One of the victims, Livinus Igbo, alleged that after fulfilling all statutory requirements and obtaining clearance from an Area Controller, he was told to pay N500,000 in Abuja to move his application forward.
According to him, refusal to pay the money has stalled his business operations indefinitely.
He said that he was told to pay N500,000 in Abuja after his documents had already passed through the Area Controller.
Speaking further he said that he was told that without paying the money the process would not move a step further, adding that he did not have such money.
Confirming the development, the National President of the Petrot Anti-Corruption Initiative, a pressure group operating in the ports, Comrade Innocent Eke Okogboe, said that illicit demand has become a standard practice within Nigeria Customs Service.
He noted that while the official statutory payment for a licence stands at N515,000, applicants are forced to part with N500,000 unofficially before their documents are even considered.
His words: “When I visited Customs headquarters in Abuja to verify Chief Livinus Igbo’ documents, officials told me they had not received them. But when I returned to the Apapa Bond office, they admitted that the papers had been sent but insisted that N500,000 must be paid to facilitate the movement of the file. According to them, after paying this, the agent will still be required to pay the official N515,000. This is outright corruption, because the money goes into private pockets.”

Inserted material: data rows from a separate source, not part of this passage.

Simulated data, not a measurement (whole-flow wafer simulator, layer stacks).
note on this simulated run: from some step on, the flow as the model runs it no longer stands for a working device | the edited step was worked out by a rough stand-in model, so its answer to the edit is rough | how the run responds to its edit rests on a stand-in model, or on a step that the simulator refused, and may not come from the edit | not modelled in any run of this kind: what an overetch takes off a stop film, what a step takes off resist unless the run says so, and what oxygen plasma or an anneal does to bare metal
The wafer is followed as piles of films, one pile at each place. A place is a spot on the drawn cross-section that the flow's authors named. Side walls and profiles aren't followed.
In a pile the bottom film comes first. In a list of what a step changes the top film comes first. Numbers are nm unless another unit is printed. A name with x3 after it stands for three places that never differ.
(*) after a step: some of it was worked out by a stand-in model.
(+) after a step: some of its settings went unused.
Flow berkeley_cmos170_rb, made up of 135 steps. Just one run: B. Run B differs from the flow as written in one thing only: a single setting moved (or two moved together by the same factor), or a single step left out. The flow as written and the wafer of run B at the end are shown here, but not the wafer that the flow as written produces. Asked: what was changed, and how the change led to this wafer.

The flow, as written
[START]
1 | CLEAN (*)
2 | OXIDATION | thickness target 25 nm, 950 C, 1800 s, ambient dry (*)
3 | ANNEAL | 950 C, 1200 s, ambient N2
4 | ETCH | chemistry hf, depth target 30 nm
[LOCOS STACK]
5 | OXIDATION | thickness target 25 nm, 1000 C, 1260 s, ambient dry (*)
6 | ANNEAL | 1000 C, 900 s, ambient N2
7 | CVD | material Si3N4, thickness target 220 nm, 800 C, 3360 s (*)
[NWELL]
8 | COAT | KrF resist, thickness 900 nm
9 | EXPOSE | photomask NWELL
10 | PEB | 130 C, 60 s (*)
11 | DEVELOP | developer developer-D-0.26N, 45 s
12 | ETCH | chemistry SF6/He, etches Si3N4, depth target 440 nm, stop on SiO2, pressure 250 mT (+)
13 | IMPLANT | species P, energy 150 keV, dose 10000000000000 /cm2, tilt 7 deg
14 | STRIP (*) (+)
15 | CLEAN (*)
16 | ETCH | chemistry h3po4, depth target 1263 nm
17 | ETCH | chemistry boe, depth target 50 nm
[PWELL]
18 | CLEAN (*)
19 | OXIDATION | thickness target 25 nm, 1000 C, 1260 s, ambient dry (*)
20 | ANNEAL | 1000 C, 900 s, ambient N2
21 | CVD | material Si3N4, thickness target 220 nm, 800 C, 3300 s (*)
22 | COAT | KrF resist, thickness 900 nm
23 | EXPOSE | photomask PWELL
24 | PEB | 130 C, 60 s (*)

Okogboe disclosed that the problem is not peculiar to Chief Igbo, noting that the N500,000 demand has been entrenched for years, with most agents reluctantly complying to avoid being frustrated out of business.
According to him, the illegality has become normalized, alleging that those who refuse to play along suffer indefinite delays of their documents.
He said that it is either they claim that the documents are missing, or the process would be deliberately stalled until money changes hands.
He also cited cases where containers already examined and released by Customs were later re-assigned or delayed by other Customs units, despite being duly cleared, thereby compounding costs for freight forwarders and importers.
The anti-corruption activist also condemned what he described as arbitrary increases in licencing fees, saying Customs had raised the cost of new licences from N1.5 million to N10 million and in some cases up to N20 million without justification.
He argued that such sharp increases in the cost of doing business would eventually be transferred to importers and ultimately to consumers, fuelling inflation.
“When you push licencing costs that high, freight forwarders will transfer the cost to importers, and the masses will bear it through higher market prices. That is why things are getting more expensive,” he explained.
Okogboe revealed that his organisation has petitioned the Independent Corrupt Practices and Other Related Offences Commission (ICPC) to investigate the claims, warning that the alleged bribery racket undermines Customs’ reform agenda and Nigeria’s obligations under the African Continental Free Trade Agreement (AfCFTA). He maintained that unless corruption is confronted head-on within Customs, the Service’s objectives of trade facilitation and cost reduction will remain unattainable.
The revelations come at a time when the current Comptroller-General of Customs, Mr. Adewale Adeniyi, has been widely commended for modernisation efforts, including moves towards digitalisation.
However, industry operators insist that entrenched corrupt practices at the operational level are eroding public trust in Customs. Stakeholders say the allegations of a N500,000 bribe for licence approvals highlight the rot that persists within the Service and further call into question its commitment to transparency, fairness and trade facilitation.